Create Design Matrix |
PROC MCMC does not support a CLASS statement; therefore you need to construct the right design matrix (with dummy or indicator variables) prior to calling the procedure. The best tool to use is the TRANSREG procedure (see Chapter 93, The TRANSREG Procedure ). This procedure offers both indicator and effects coding methods. You can specify any categorical variables in the CLASS expansion, and use the ZERO= option to select a reference category. You can also specify any other data set variables (predictors, the responses, and so on) to the output data set in the ID statement.
For example, the following statements create a data set that contains two categorical variables (City and G), and two continuous variables (x and resp):
title 'Create Design Matrix'; data categorical; input City$ G$ x resp @@; datalines; Chicago F 69.0 112.5 Chicago F 56.5 84.0 Chicago M 65.3 98.0 Chicago M 59.8 84.5 NewYork M 62.8 102.5 NewYork M 63.5 102.5 NewYork F 57.3 83.0 NewYork M 57.5 85.0 ;
Suppose you are interested in creating a design matrix that uses dummy variable coding for the categorical variables City, G and their interaction City * G. You can use the following PROC TRANSREG statements:
proc transreg data=categorical design; model class(city g city*g / zero=last); id x resp; output out=input_mcmc(drop=_: Int:); run;
The DESIGN option specifies that the primary goal is to code the design matrix. The MODEL statement indicates the variable of interest. The CLASS option in the MODEL statement expands the variables of interest to a list of “dummy” variables. The ZERO=LAST option sets the reference level. The ID statement includes x and resp in the OUT= data set. And the OUTPUT statement creates a new data set Input_MCMC that stores the design matrix and original variables from the original data set.

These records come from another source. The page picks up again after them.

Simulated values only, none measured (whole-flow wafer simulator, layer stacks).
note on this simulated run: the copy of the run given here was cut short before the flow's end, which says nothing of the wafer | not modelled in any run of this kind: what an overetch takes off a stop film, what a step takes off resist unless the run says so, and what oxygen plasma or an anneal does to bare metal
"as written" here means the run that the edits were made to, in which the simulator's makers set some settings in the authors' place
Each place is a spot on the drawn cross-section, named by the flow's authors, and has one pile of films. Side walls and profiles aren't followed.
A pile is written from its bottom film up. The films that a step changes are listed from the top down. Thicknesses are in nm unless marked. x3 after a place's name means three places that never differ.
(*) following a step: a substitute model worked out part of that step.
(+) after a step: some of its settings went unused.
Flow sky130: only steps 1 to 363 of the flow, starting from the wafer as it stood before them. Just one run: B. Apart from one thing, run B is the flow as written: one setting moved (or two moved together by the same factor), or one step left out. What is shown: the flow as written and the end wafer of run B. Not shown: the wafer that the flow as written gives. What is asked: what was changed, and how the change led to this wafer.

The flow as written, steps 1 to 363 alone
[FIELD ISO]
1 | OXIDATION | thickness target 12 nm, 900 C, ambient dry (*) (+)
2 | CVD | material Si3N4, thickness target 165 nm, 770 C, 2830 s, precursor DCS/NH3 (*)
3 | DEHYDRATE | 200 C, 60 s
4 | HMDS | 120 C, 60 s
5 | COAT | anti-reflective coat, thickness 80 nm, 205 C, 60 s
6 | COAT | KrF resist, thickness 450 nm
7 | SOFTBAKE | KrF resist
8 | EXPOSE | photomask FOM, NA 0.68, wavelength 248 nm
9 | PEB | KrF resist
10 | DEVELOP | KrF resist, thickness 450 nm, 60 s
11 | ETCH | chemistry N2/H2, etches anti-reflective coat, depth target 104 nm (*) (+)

A quick call of the PRINT procedure shows the output from the PROC TRANSREG call:
proc print data=input_mcmc; run;
Figure 54.14 prints the design matrix that is generated by PROC TRANSREG. The Input_mcmc data set contains all the variables from the original Categorical data set, in addition to corresponding dummy variables (CityChicago, GF, and CityChicagoGF) for the categorical variables.
Create Design Matrix |
Obs | CityChicago | GF | CityChicagoGF | City | G | x | resp |
---|---|---|---|---|---|---|---|
1 | 1 | 1 | 1 | Chicago | F | 69.0 | 112.5 |
2 | 1 | 1 | 1 | Chicago | F | 56.5 | 84.0 |
3 | 1 | 0 | 0 | Chicago | M | 65.3 | 98.0 |
4 | 1 | 0 | 0 | Chicago | M | 59.8 | 84.5 |
5 | 0 | 0 | 0 | NewYork | M | 62.8 | 102.5 |
6 | 0 | 0 | 0 | NewYork | M | 63.5 | 102.5 |
7 | 0 | 1 | 0 | NewYork | F | 57.3 | 83.0 |
8 | 0 | 0 | 0 | NewYork | M | 57.5 | 85.0 |
You can now proceed to call PROC MCMC using this input data set Input_mcmc and the corresponding dummy variables.
PROC TRANSREG automatically creates a macro variable, &_TRGIND, which contains a list of variable names that it creates. The %put &_trgind; statement prints the following:
CityChicago GF CityChicagoGF
The macro variable &_TRGIND can come handy if you want to build a regression model; you can refer to &_TRGIND in the following way:
proc mcmc data=input_mcmc; array data[5] 1 &_trgind x; array beta[5] beta0-beta4; ...; call mult(beta, data, mu); ...;
The first ARRAY statement defines a one-dimensional array of length 5, and it takes on five values: a constant 1 and variables CityChicago, GF, CityChicagoGF, and x. The second ARRAY statement defines an array of beta, which are the model parameters. Later in the program, you can use the CALL MULT function to calculate the regression mean and store the value in the symbol mu.